The prisoners meet the officials' federalism argument with the blunt response that "[n]o federalist reading of the Establishment Clause has ever been adopted by a majority of this Court." Id. at 34. Furthermore, the prisoners contend that to read the Establishment Clause in such a way "would require the overruling of all this Court's Establishment Clause decisions addressing state practices affecting religions." Id.
The prisoners' policy argument holds that RLUIPA's general accommodation of religious rights avoids the problem of allowing the states to adopt sectarian preferences. They accuse the states of preferring mainstream religions, and maintain RLUIPA forces the states to adopt a policy of evenhanded neutrality that will ensure fair treatment for members of minority religions. See id. at 24. Also, the prisoners argue that to declare the accommodation in RLUIPA unconstitutional would create a "slippery slope" problem, which they claim would force courts to overturn all sorts of familiar and accepted religious accommodations. For example, the prisoners contend it would no longer be constitutional for Congress to exempt religious conscientious objectors or ordained ministers from military service, and they even argue that military chaplains could no longer be paid. See id. at 17.

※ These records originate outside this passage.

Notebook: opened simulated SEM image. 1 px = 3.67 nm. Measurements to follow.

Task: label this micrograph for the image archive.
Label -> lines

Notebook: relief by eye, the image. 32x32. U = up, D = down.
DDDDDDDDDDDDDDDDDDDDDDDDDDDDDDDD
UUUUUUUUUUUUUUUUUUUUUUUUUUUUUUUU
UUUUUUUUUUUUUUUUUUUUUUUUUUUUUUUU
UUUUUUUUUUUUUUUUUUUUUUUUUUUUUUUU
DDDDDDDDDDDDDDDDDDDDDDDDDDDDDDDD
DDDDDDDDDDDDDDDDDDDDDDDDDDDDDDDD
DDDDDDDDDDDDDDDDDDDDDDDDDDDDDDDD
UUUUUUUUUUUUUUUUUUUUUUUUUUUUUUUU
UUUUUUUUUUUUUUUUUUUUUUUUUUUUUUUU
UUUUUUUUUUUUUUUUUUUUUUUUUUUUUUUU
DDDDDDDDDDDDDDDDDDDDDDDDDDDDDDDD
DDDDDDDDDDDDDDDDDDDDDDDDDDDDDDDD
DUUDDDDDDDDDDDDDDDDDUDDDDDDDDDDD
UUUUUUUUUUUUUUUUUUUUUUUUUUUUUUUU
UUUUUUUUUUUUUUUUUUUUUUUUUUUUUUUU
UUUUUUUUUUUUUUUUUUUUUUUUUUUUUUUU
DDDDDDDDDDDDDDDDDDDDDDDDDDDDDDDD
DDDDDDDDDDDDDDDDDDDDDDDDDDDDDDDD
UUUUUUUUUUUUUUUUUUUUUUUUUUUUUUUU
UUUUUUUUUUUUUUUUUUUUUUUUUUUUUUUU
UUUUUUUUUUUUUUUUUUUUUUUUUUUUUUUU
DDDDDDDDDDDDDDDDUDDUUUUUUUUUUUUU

At a high level, the case seems to represent a collision between the values of Lemon, with its stark limitations on laws that have the effect of advancing religion, and Amos, in which the Court permits Congress to accommodate the needs of religions. The case may turn on the degree of specificity with which the Court views the case. For example, if it takes the perspective of society at large, the Court may well see the case through the lens of Amos, with its message that Congress may permissibly remove impediments to religious exercise, thus granting "accommodations" to religion. Under this view, the Court may also take a dim view of the idea of government officials telling private citizens how they may and may not worship. If the Court accepts the prison officials' plea to consider the case from the narrow perspective of a prison, however, the law would very much seem to effectively advance religion in exactly the manner proscribed by Lemon. Individual prisoners could well see improvements in their limited rights based upon how or whether they worship. In resolving this conflict, the prison officials' point of view, if adopted, might allow the justices to limit their holding to a case dealing only with the rights of prisoners. A decision on the limits of Congress' power to pass religious legislation for society at large could, however, yield a much more sweeping precedent.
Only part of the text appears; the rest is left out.